We have already observed that it is easier to answer this question than to propound it. The answer is found in the psychology of the European administration of justice.

When an injured party appeals to the court he has in mind, as the reason why it is the duty of the judge to interfere, not his economic advantage, nor the principles of ethics or similar things. Nor does he think of the greater personal sagacity and the greater experience of the judge, by which he may be able to find a way out of a tangle of conflicting wills even where the parties cannot see a solution. A European judge is no Oriental sage who is to point out the right course to the parties by virtue of his own higher wisdom. The only authority on which everybody relies, when they assemble together, the injured party and the wrongdoer, as well as the judge, is exclusively and solely the will of the State, embodied in the laws that have been broken. This being so, the judge would hardly supply the wants of the parties if he allowed any doubt to arise but what these commands of the State are really sufficient to settle every contention. Suppose that a decision were to read something like this: We cannot be quite sure what the legislator had in mind regarding the solution of this particular conflict, or whether he ever imagined that one would arise in this particular form; but making use of the provisions of the law on the one hand, and relying on the other hand upon traditions, economic needs of the community, ethical sentiments, popular customs, and so forth, we hold that the proper way for you to act is so and so. A decision of that sort would not be a legal decision at all. The parties would simply reply, that is not what we have asked you to tell us. True, some will deny that a clearer conception among the laity regarding the true process of arriving at legal (and for that matter, ethical) judgments, and the influence social forces exercise thereon would destroy the authority of such judgments.186 The inexactitudes of the theory of interpretation, however, would seem to prove that proposition.

186 See Merkel, in Holtzendorff's Enzyklopadie der Rechtswissenschaft, Sec. 14, in controversy with Kirchmann and Ree there cited.

This social want it is, rather than the positive recognition of the true condition of things, which has imbued the traditional juridical forms of thought with life and created the theory corresponding with them.
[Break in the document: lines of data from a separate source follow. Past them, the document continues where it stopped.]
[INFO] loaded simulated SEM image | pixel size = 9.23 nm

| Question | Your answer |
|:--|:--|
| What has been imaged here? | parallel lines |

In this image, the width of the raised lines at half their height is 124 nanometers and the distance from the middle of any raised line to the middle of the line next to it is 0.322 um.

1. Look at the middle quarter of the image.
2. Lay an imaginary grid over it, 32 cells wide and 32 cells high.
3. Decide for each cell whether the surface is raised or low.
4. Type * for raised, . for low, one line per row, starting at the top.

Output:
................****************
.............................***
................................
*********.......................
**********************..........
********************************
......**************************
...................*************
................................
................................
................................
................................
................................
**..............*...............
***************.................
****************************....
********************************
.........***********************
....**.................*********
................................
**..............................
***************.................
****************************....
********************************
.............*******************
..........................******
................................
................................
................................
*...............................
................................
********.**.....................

This social want requires that every decision shall take on the appearance of a necessary consequence of some legal rule, arrived at by strictly logical deduction and subsumption. It makes no difference how many factors other than the commands of the State have contributed to the result. Even analogy must clothe itself in the guise of some further logical consequence of a "latent" legal rule. It is for the purpose of supplying this social want to the greatest extent possible, that the "will of the legislator" was deprived of every semblance of reality, or that the inquiry into the intention of the parties is pursued far beyond the limits where the possibility of knowledge ceases.